Information searching and information management are an essential part of everyday life in today's information society. The skills to find, evaluate, and organize digital information are needed in both professional and personal contexts, such as work, education, and leisure time. Digital information skills are considered one of the three adult basic skills, alongside reading and numeracy skills.

This study examines how various factors related to person (e.g., age, gender), position (e.g., education, employment position), and resources (e.g., digital activity, in-service training) explain digital information skills. The theoretical framework of the study is Jan van Dijk's Resources and Appropriation theory. In Finland, research on digital information skills has mainly focused on schools and students. This study provides new insights into the digital information skills of Finnish adults and workshop youth.

The empirical data used in the study consisted of four different groups: primary and secondary school students (n = 3,222), workshop youth (n = 93), metal industry employees (n = 270), and teachers (n = 4,988). The data was collected using digital skills testing applications developed at the University of Turku. The research methods were correlation analysis, linear regression analysis, and cluster analysis.

Regarding individual factors, age and gender were associated with better information skills only among adults. Teachers' digital activity, self-efficacy, and digital information skills decreased with age. Digital activity and age explained most of the variation in teachers’ digital information skills. Among metal industry employees, older age groups had weaker digital information skills than younger ones. Men performed slightly better than women and also had more confidence in their digital skills compared to women.
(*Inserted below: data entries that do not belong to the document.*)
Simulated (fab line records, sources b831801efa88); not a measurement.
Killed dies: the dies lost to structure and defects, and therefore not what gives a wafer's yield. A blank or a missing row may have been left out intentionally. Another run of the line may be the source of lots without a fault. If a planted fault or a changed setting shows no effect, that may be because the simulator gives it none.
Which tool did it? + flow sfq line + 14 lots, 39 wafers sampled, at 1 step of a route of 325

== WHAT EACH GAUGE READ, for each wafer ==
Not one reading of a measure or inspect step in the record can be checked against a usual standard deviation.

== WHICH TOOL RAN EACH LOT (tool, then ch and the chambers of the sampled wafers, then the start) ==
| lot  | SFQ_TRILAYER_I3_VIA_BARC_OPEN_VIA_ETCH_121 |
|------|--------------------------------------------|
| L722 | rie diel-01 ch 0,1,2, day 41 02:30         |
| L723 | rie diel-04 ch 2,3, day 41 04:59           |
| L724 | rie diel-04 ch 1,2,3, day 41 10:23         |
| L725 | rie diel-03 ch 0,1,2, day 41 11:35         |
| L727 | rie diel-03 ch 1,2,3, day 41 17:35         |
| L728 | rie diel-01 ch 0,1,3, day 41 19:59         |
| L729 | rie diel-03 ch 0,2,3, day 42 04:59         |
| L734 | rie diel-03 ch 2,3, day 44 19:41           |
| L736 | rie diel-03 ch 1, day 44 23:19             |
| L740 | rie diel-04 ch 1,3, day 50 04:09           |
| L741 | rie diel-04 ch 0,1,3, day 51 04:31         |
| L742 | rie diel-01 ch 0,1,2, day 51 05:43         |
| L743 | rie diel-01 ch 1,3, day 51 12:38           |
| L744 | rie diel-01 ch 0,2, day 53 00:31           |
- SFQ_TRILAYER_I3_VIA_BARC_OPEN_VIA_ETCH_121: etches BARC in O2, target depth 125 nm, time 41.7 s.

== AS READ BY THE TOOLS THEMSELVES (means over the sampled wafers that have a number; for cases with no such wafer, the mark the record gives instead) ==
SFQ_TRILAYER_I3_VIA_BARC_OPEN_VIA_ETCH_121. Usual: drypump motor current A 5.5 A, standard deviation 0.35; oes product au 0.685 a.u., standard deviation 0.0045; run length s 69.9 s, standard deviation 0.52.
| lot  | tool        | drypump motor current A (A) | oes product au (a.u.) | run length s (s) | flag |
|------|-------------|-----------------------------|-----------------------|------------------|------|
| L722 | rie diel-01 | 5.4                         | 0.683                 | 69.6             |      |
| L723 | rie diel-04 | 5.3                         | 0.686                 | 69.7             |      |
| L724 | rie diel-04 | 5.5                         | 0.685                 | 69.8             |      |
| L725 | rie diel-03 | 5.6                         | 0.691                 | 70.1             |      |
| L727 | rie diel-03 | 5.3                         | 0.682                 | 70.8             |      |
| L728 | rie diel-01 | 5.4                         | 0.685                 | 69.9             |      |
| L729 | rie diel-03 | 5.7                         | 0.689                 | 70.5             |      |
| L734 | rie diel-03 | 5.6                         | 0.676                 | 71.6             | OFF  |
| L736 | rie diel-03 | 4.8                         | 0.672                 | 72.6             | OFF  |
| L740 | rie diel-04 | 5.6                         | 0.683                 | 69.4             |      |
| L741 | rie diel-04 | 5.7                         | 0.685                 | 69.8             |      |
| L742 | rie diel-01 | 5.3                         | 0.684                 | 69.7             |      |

Regarding positional factors, both education and position at work were associated with digital information skills. Among metal industry employees, education and using digital tools at work were the most important factors explaining digital information skills. The relationship between work position and digital information skills could only be studied among metal workers. Clerical employees performed better than the production workers. Production workers used digital tools more in their free time than at work, while clerical workers used digital tools at work more than during their free time. Routine factory work, where the use of digital tools is limited, may lead to a vicious circle that prevents skill development.

The most significant resource factor was digital activity. Furthermore, selfefficacy and in-service training explained teachers' digital information skills. In the metal industry, production workers' use of digital tools related to their work was the most important factor explaining digital information skills. The use of digital tools in the workplace also strongly correlated with education and position. On the other hand, leisure-time digital use did not explain digital information skills. Using digital tools during leisure time is often simpler than using them during working hours. For workshop youth, digital activity or individual use of digital tools was not related to digital information skills. The only variables that explained digital information skills for them were skills in other areas of digital competence.

The results of regression analyses indicate that age was the only person-related factor that explained digital information skills, and even then, only for teachers. Regarding positional factors, educational background explained digital information skills. However, the most significant predictors of information skills were resource factors. Therefore, available resources, such as digital activity and skills in other areas of digital competence, were more significant than personal or positional factors. For instance, merely the position at work does not explain digital information skills; the true determinant of skills is the experience of using digital tools. This is a positive result as it is easier to influence resource factors.